Project Ara aims to develop an open hardware platform for creating modular smart phones. The platform consists of a structural frame or skeleton which holds smartphone modules depending on owner’s choice, such as a display, camera or battery. It would allow users to pick out malfunctioning modules or to include upgraded individual modules as innovations emerge, thus providing longer lifetime for the handset, and this reduces electronic wastes to an extent. The testing of project Ara smartphone is scheduled to start in the United states in 2016 with a target cost of $50 for a basic phone.
The project headed by the Advanced Technology and Projects team, a wing of Motorola Mobility. And the interesting fact is that it was a subsidiary of Google. We know that Google has divested Motorola to Lenovo, but it retained Advanced Technology and Projects group, which has working under the direction of the Android Development wing. The project is now separated from Advanced Technology and Projects team and have its own division in Google.
Google says they are designing this for “7 billion people”, 1 billion of this are the current smartphone users, and the other 5 billion feature phone users, and the remaining 1 billion future users not currently using phones. Google is planning to sell a starter pack of materials worth US$50 which includes a frame, display, battery, CPU and WiFi.

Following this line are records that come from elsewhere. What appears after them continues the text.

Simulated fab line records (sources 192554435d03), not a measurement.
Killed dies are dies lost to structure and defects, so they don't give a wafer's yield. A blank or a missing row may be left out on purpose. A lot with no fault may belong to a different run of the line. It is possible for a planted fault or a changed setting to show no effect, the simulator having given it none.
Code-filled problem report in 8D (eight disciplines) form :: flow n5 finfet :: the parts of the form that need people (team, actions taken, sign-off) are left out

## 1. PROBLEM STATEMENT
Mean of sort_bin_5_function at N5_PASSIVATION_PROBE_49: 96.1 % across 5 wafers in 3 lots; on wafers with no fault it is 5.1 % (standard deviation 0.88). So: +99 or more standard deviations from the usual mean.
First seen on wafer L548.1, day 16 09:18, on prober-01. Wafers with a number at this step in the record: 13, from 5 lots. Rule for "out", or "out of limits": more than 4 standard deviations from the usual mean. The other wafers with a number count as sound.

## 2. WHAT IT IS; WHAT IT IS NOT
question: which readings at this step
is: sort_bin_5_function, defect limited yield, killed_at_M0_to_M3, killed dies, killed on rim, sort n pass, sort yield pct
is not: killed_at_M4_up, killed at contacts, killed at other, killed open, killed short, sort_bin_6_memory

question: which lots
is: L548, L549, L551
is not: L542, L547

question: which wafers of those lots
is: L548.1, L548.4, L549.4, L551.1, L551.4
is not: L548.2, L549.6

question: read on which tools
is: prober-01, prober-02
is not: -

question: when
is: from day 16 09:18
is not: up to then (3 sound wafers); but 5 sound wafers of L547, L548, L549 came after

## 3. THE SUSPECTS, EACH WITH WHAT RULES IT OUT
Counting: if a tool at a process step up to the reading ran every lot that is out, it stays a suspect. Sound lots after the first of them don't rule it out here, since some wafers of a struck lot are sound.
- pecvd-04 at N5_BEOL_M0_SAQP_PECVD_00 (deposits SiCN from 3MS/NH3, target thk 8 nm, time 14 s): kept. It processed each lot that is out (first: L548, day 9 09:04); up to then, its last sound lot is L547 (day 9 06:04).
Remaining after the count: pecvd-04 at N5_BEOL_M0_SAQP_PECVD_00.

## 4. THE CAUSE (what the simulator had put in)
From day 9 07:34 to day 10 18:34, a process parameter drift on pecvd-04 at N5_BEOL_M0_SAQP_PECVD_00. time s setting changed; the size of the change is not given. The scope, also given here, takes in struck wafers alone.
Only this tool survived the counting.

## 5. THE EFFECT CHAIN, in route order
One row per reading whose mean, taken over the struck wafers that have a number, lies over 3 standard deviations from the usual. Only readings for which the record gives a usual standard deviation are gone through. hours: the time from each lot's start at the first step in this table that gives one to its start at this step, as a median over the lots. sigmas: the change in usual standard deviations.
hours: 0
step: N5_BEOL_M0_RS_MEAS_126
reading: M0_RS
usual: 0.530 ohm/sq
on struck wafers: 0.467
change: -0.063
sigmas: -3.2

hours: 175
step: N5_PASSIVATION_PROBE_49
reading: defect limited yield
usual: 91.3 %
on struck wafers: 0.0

Google’s Project Ara aims at lowering the entry barrier for phone hardware manufacturers so that there will be thousands of developer’s instead of the current big manufacturers. This functions similar to the working structure of Google Play Store. Lowering the entry barrier allows many more people to develop custom modules. Anyone will be able to build a custom module without any license or paying a fee.
Structure and Features
Ara Smartphones consists of modules which can be inserted into a metal endoskeletal frame called “endos”. The frame will be the one and only component made by Google in an Ara Smartphone. It acts as the switch for linking all the modules together. The two frame sizes available at first are “mini” and “medium”. In the future, a “large” frame will be available. The slots on the front are for the display where as the other modules on the back are additional slots for custom modules. Each frame is expected to cost about US $15. The data from the modules can be transferred at speeds up to 10gigabits/sec, it depends on the number of connection’s. The 2×2 module’s have two connections and will allow a speed up to 20gigabits/sec.
Modules provide common smartphone features such as Cameras and speakers, but it also provide more specialized features such as printers, Laser pointers, night vision sensors, or game controller buttons. Each slot on the frame is designed such that they will accept any module of the proper size. The front slots take up the whole width of the frame. The rear slots come in standard sizes. Modules can be swapped without shutting down the phone. The frame also includes a small backup battery so that the main battery can be disconnected and replaced with another. Modules will be available from official Google store and at third-party stores. Ara Smartphones are designed to accept official modules by default, but users can change software setting for unofficial modules. This is similar to allow unknown sources in Android app.